Preempt api response by dslear · Pull Request #4845 · armadaproject/armada

dslear · 2026-04-16T19:31:49Z

What type of PR is this?

Enhancement

What this PR does / why we need it

When a job is preempted in Armada, it should have an error message that includes the user who requested preemption, as well as the reason if one exists. Currently, when a job running as part of a gang job is preempted, the rest of the jobs in the gang are also preempted but do not have the appropriate error message attached. This PR ensures that all jobs in the gang have the requesting user and reason as the error message.

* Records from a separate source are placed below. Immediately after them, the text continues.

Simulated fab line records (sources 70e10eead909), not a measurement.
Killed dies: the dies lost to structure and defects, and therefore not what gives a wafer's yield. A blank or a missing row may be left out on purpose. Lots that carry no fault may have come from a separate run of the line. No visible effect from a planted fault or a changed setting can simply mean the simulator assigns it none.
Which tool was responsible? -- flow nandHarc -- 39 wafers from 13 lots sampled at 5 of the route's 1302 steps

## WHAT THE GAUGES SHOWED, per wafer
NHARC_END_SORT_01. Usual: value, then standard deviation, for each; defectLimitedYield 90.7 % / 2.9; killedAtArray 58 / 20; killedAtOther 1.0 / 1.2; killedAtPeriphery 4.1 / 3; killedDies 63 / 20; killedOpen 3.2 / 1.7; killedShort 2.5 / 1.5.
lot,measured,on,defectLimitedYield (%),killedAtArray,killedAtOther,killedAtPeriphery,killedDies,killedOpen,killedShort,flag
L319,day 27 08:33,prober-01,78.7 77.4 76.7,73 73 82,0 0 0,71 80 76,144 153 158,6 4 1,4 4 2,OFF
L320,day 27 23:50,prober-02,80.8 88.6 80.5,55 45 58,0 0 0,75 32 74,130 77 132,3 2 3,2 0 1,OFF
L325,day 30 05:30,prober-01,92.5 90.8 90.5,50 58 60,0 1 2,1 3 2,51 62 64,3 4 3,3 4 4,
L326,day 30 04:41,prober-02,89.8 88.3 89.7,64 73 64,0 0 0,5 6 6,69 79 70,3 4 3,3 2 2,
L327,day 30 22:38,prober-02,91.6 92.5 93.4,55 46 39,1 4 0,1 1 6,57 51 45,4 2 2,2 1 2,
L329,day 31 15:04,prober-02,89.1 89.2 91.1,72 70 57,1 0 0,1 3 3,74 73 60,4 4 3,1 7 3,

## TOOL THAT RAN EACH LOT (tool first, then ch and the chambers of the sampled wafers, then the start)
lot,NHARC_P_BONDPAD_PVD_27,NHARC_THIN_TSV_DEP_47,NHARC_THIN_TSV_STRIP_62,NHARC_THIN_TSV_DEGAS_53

Which issue(s) this PR fixes

Fixes #4832

Special notes for your reviewer

greptile-apps · 2026-04-16T19:34:50Z

Greptile Summary

This PR fixes two related issues: it propagates the preemption reason (including requesting user) to all jobs in a gang when one gang member is preempted, and it cleans up the preemption reason string format (removing the old \" | Preempted by user\" format with a leading space/pipe in favour of \"Preempted by user - reason\").

The core change in reconciliation.go introduces a gangPreemptionRequest struct that tracks the preemption reason per gang, so each gang's members can receive the correct formatted reason rather than a nil. The buildPreemptionReason helper in instructions.go centralises formatting with proper handling of all four user/reason combinations.

Confidence Score: 5/5

Safe to merge — logic is correct, all four reason/user combinations are tested, and gang propagation is properly isolated per gang.

No P0 or P1 issues found. The gang preemption reason extraction correctly uses jst.Job.LatestRun() (the post-reconciliation run with PreemptReason set) rather than the original job. The per-gang grouping via gangPreemptionRequests correctly handles multiple concurrently-preempted gangs with different reasons. The format change from the old " | Preempted by user" pattern (with leading space/pipe on empty reason) to "Preempted by user - reason" is an intentional improvement and is thoroughly tested.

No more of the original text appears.